You’re not understanding. I deliberately excluded Tampa’s top-10 picks because you had gone and complained that Tampa had such better draft positions than we have had.
Even outside of that, I think Tampa had a better draft position.
“Except for a guy who scored 100 points this year and another who scored 43 goals, there isn’t much of a difference”. Do you realize how insane that sounds? That’s like saying, “well, if you exclude the Joe Thornton trade and the Brent Burns trade, Doug Wilson isn’t anything special in terms of trading ability”.
Karlsson and Kucherov are on different teams.

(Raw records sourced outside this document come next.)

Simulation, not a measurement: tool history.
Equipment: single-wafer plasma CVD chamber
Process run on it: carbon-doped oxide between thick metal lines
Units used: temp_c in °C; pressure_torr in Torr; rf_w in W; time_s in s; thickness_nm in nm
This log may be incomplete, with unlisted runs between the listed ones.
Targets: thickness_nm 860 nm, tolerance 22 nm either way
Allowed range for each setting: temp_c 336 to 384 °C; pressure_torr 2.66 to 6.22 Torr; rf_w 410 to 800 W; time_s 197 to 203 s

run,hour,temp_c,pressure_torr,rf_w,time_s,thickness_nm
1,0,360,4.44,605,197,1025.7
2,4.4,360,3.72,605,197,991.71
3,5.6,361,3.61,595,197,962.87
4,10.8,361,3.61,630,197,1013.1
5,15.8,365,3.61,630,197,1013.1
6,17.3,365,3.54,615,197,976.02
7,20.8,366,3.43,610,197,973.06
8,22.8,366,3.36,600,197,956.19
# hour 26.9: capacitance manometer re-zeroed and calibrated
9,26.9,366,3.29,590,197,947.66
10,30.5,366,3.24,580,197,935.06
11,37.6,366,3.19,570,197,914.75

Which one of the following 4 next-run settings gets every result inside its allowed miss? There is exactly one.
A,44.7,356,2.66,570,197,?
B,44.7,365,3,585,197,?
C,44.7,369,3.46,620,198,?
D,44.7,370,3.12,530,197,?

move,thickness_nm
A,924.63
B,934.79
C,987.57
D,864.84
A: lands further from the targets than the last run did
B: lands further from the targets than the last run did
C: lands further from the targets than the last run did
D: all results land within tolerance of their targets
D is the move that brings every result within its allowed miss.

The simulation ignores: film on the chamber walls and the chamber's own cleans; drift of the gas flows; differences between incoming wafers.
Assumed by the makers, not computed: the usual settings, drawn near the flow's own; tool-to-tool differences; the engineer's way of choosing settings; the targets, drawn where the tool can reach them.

You can’t call Nieto a solid third liner and then call Carpenter a fringe fourth liner. Nieto scored 26 points in 74 games this year. Carpenter scored 19 in 64, and a lot of those games were when the Sharks were constantly benching him. At the end of the day, both were waived from the Sharks and went on to show that they were quality players elsewhere. I don’t see a difference.
Fair enough. Nieto has a longer sample size.
So we’re excluding top-10 picks and Tampa still has 40% more picks? I somehow doubt that. Moreover, you can’t weight all picks the same. If you removed Tampa’s top-10 picks over the last decade, I would bet the number of first round picks they’ve had is comparable to how many we’ve had.
That is a good point. Over the last decade, they are even on first-round picks (7 each) outside of the top-10. But Tampa Bay still had 4 more 2nd-round picks.
Let us try and empiricize this. Using the calculated draft pick values, and omitting the value of top-5 draft picks (in order to capture Meier on SJ's side), Tampa Bay has an aggregate value of
13,106 between 2009 and 2018, compared to
10,253 for the Sharks. If you limit the numbers to 2009-2015, you get
9,509 for Tampa Bay and
7,871 for the Sharks.
So using the above thought experiment of swapping the drafted players, there is about a 20% chance that you don't get the selected player.
At the end of the day, yes. I would trade Hertl and Meier for Kucherov, Coyle for Point, Ryan and DeMelo for Johnson and Namestnikov, Labanc for Vasilevsky, Tierney for Palat. Without question.
Johnson was not drafted by TBL. IIRC, he was undrafted.
Kucherov-Thornton-Pavelski
Palat-Couture-Point
Kane-Johnson-Namestnikov
Vasilevsky in net.
What would the defense be?
After all, with no Coyle, no Burns in this situation.
Let us posit something like this, where the Sharks signed some UFA defenseman:
Kucherov-Thornton-Pavelski
Palat-Couture-Point
Kane-Namestnikov-Donskoi
Sorensen-Karlsson-Goodrow
Radil-Suomela
Vlasic-Braun
De Haan-Heed
Dillon-Wood
Simek
Vasilevskiy
Dell
I think that is a less competitive roster than the one the Sharks currently have. It is undoubtedly stronger up front but lacks any superstars at the major positions. I'd say you have about 6 million in cap space to play with (but the current Sharks's roster has about that much). Moreover, assuming that the Sharks would have 8 million in space for 2020, they would have to fit in new raises to Kucherov and Point, not to mention Vasilevskiy in another year.